For local practitioner and teacher Brock Cannon the practice can look like wading into Lake Coeur d’Alene every winter day and “fire breathing” (which sounds a lot like the ujjayi breath traditionally used in yoga). The benefits of Wim Hof can be physical, reportedly re-strengthening your body’s natural ability to adapt to the elements, boosting your immune system, sleep, and even hormone levels. People like Cannon also appreciate a mental boost; in addition to the endorphins the body tends to release during the (careful, practiced) cold exposure, many find it also quiets the mind — particularly the anxious one.

I’m no Wim Hof expert, but I am a cold convert.

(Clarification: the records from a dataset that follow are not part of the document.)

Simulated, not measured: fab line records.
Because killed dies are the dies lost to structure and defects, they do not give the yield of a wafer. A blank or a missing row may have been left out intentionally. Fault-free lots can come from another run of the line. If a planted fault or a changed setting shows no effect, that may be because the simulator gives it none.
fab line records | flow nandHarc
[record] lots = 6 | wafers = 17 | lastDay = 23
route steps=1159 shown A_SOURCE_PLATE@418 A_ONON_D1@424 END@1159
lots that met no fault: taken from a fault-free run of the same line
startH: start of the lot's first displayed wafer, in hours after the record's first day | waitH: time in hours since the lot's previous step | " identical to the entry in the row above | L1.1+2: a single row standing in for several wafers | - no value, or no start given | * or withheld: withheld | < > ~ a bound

Winter walks have become my favorite. After the raggedly frigid air settles into your chest, you start to feel at peace with it; you’re as much a part of the chill as it’s a part of you now. The snow covers everything like a blanket of calm, wrapping around your mind and soothing it like a child. The quiet settles in, shushing everything.

When you move to keep the blood pumping, the cold takes on a different feel. You don’t stop noticing it, but it does feel new. The sharp, biting feel goes away and instead the experience begins to feel like an exercise in sensation, as if you were re-acquainting yourself with the definition of the word itself.

Where you sense it changes, too. At first you feel like you’ve cannon balled into arctic waters, surrounded and painfully aware of how much warmer you are — were — than your surroundings. Then the cold fills up your chest, and warms just a little. After a while, however, the cold fades into the background, just barely perceptible at the outer boundaries of your body. You become two selves: an inner body, which is surprisingly comfortable, quietly exhilarated in the blue-cold world, and an outer body, which is almost silent even as you maneuver through snow berms and ice. The outer you knows the cold is there, but the inner is running the show by now, and it’s glowing all too much to care.

Once you get past the idea that it’s “too cold,” you figure out quickly that it almost never is. If you’ve got a good coat, hat and scarf (wear it over your mouth if you have asthma), you’ll find out just how blissfully mind-quieting the cold can be.

As for immune-boosting super-benefits, well, I wouldn’t skip your annual check-up. But for the inner mind, the magic is real.